Whenever adult relationships end and separation of families begin, insurance contracts may be impacted. These are always sad revelations, but the impact can be even worse when property is damaged and insurance coverage disputes arise because nobody thought about how property insurance is affected. As a practice pointer for those attorneys practicing family or divorce law, insurance issues should be addressed right away and insurance agents consulted immediately regarding how separation or divorce can affect coverage. Insurance agents and brokers should always be aware of and inquire about the family relationship and who is living where because of coverage implications. Unfortunately and understandably, insurance coverage is often the last item on anybody’s mind during such emotional turmoil.

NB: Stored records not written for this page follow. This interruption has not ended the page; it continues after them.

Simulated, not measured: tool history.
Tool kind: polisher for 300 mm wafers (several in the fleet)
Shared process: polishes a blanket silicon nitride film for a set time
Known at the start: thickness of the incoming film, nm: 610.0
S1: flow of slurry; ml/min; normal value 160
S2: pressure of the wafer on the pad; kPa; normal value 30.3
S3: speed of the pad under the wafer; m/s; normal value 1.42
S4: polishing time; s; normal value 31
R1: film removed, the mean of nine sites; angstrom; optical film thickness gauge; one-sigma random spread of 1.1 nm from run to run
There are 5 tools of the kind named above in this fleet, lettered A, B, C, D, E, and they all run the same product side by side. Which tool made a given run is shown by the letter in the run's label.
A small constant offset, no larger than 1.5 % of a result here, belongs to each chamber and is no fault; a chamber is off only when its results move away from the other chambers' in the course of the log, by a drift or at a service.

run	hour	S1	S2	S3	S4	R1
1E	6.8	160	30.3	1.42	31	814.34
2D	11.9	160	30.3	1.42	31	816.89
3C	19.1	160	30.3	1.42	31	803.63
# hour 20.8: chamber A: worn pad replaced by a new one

An article in Claims Magazine, Hell Hath No Fury, indicates just a few coverage considerations that may occur as marital relationships end. The most immediate impact of separation or divorce is usually upon the definitional aspects of who is covered. As explained in the article:
Let’s start at the beginning. The ISO HO 00 03 states that “you” and “your” refer to the “named insured” and the spouse if a resident of the same household. The definition of “insured” states that residents of the household who are relatives or persons under the age of 21 in the care of any person (an insured) is also an insured.
The article pointed out some scenarios and issues worthy of consideration and demonstrating why insurance coverage must be addressed:
But what about separating spouses? Joint property is always a problem. When the relationship dissolves, both parties may be tremendously attached to the plasma TV or the leather sofa. Most property does not obviously belong to one party or the other except for perhaps jewelry and clothing (in most cases, the silk lingerie does not belong to the gentleman). It’s one thing if a party can prove that they purchased the property. But if the couple had a joint account and bought items jointly, the property belongs to both and the courts may have to make the ultimate decision.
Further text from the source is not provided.